There are tons of advanced solutions for data caching. There are centralized solutions such as memcached or distributed solutions from Terracotta, Tangosol Coherence, JBoss Cache and others, but sometimes the most simple implementations of caching are the best. Unless you actually need massive cache stores that can persist to disk you may get the best leverage from local caches that reside entirely in-memory on the same server as the process that consumes them. One example is having an individual, entirely in-memory and independent EhCache region within every running application. This implementation is very straight-foward and best of all requires no network I/O for retrieval. True, you may end up with a bunch of redundant data spread across each running application, but for me that's an acceptable trade-off for sub-millisecond access to the data I need. Even with aggressive cache invalidation the I/O savings can be huge. As Lesson #5 taught the author, caching can reduce I/O load by up to 80%. That's a pretty huge savings.
When you move into managed cloud hosting your strategies may need to change. Since you can dynamically size memory with a VMware cloud, it may make more sense to have a centralized memcached or EhCache store. Since you can shrink or expand VMs on demand you don't necessarily have to worry about a server's RAM going unused. And since a good cloud service provider (such as BlueLock) will have gigabit interconnects between VMs, network latency may be a diminishing issue. You could have twenty very lean VMs with 1 GB RAM each connecting to a central memcached server with 16 GB of RAM that has a ton of cached data. You can even pre-fill it with frequently accessed data: think calendar dates, city/state/zip combinations, customer account data, previous invoices... all the stuff that will likely not change and need to be invalidated. If a node happens to be re-deployed or upgraded you don't need to re-fetch that data either - your central cache server will still keep it faithfully in-memory.

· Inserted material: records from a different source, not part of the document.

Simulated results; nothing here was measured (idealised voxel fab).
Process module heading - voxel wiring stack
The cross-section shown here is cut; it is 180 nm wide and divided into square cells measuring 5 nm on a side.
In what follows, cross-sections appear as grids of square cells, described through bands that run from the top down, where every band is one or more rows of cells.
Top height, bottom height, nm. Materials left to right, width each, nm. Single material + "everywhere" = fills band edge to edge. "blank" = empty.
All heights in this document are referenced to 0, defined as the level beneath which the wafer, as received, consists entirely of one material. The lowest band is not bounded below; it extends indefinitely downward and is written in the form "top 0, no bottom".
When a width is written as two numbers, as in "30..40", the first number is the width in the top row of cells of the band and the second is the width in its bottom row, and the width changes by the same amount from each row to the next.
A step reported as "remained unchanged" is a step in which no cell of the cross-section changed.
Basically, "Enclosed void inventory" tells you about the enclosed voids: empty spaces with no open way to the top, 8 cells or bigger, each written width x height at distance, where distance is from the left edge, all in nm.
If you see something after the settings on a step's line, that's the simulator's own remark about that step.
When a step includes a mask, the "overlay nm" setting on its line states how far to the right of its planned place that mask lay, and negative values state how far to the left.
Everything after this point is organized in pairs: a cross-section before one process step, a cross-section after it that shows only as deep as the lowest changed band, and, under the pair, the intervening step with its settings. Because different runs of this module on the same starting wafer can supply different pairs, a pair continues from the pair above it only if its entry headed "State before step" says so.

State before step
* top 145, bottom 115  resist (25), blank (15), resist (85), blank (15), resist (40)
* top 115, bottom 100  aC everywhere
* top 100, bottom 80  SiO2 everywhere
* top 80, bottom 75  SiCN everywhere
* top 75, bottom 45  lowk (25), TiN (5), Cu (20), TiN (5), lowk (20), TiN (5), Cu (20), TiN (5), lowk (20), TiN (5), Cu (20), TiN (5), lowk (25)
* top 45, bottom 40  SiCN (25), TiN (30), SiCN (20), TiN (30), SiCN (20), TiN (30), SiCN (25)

Caching strategies in a physical datacenter world are very different than in the cloud computing world. That's a good thing - lines between servers become blurred with cloud computing infrastructure, making "cleaner" solutions like centralized caching strategies more practical. Picking the right caching strategy is a big win for everyone; you end up doing more with less, you reduce response times and make customers happier for it. Everyone wins!